Tackling top10 barriers like the tax system to Canadian competitiveness – Part 4
Barrier III: Improving the tax system
The federal government is encouraged to launch a national consultation aimed at reducing the complexity of the tax system
Editor’s note: Over the past year, the Canadian Chamber of Commerce has consulted its members – local chambers of commerce, large companies and small businesses – to identify the key barriers hindering our competitiveness. The following series will tackle the solutions.
Our tax system is too complex because it imposes major unnecessary compliance and administration costs on both businesses and consumers.
The complexity of the system is particularly challenging for small- and medium-sized businesses because they lack the money or expertise to engage in complex tax-planning arrangements.
Our tax system over-relies on income and profit taxes, the most economically damaging forms of taxation.
The barriers
The myriad tax preferences enormously complicate the tax structure and increase compliance costs. Tax compliance imposes a heavy burden on business in terms of cost and time, and has the potential to be a disincentive to investment. It costs Canadian businesses $13 billion to $19.3 billion to comply with their tax obligations.
Business taxes have a significant negative impact on investment and job creation, while personal income taxes affect a wide range of decisions regarding work effort, savings and entrepreneurship.
In Canada, about 46 per cent of total tax revenue comes from income and profit taxes, compared to an OECD average of 36 per cent. Consumption taxes (e.g. GST and HST) reduce instances of tax evasion and rely on a broader base. They can be more equitable and economically efficient than income taxes because consumption taxes do not tax savings and investment.
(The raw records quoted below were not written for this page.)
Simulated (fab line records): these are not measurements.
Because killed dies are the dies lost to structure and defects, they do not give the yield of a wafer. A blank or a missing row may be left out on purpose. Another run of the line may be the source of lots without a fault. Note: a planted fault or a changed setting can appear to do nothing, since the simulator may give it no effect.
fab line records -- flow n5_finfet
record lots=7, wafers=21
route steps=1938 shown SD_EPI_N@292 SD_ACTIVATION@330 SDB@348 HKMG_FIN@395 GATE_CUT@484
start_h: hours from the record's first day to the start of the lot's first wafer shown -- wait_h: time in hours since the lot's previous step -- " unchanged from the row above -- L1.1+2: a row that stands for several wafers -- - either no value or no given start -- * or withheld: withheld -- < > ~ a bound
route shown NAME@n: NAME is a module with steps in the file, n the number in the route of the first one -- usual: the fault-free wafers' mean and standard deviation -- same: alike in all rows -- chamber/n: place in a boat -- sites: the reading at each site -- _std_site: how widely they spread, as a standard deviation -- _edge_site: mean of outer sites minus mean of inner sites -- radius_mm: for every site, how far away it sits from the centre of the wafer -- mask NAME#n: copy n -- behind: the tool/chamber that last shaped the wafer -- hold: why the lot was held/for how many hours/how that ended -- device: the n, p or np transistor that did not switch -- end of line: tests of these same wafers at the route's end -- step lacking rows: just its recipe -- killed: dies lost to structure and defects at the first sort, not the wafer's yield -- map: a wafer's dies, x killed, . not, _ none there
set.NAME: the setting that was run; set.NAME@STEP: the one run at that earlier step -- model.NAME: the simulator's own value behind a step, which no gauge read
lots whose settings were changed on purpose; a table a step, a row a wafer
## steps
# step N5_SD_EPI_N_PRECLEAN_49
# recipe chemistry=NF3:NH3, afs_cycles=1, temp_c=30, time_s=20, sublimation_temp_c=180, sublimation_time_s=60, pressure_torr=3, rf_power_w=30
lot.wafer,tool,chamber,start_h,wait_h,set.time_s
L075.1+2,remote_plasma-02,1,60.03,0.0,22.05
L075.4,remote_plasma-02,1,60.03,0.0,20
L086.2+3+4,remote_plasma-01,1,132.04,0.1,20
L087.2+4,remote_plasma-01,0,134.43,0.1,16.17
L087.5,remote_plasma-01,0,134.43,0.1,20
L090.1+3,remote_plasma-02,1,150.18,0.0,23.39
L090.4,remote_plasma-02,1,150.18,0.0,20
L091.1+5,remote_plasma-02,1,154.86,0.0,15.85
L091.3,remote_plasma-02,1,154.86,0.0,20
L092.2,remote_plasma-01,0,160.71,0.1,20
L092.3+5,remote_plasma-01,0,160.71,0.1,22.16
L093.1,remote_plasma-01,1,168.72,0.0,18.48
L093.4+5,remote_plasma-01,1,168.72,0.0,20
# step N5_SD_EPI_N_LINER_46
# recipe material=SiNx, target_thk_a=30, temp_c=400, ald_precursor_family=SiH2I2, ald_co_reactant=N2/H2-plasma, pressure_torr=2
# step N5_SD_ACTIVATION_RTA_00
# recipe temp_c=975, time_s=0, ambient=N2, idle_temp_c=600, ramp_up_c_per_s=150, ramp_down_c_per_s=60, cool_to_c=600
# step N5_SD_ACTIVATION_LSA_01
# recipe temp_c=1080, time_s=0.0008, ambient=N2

Marginal effective tax rates (METRs) on capital investment vary widely by industry. Service providers (e.g., the retail trade and communications sectors) face a rate of around 25 per cent. In contrast, METRs on capital are relatively low for forestry and manufacturing (6 per cent and 11 per cent respectively). Yet services are a major source of job creation and are increasingly exposed to international trade and competition.
Corporate taxes can hurt the economy most when they are not neutral among industries because capital tends to flow to less taxed activities, rather than to those that generate the greatest economic returns.
Canada’s punishing high marginal personal income tax rates for low- and middle-income earners discourage people from working, saving and undertaking further education and training and, thus, negatively affect productivity and economic growth.
The way forward
Tax reform must be placed back on the national agenda. Canada needs a tax code that is more simple, fair, and growth-oriented. The federal government is encouraged to launch a national consultation aimed at reducing the complexity of the tax system.
An independent panel to conduct a comprehensive review of the hundreds of exemptions, deductions, rebates, deferrals and credits in the federal tax system, with an eye to eliminating special measures that are unfair or that undermine economic effi ciency, should be created.
The federal government should expeditiously work with provincial and territorial governments to create a loss-transfer system to address corporate group taxation.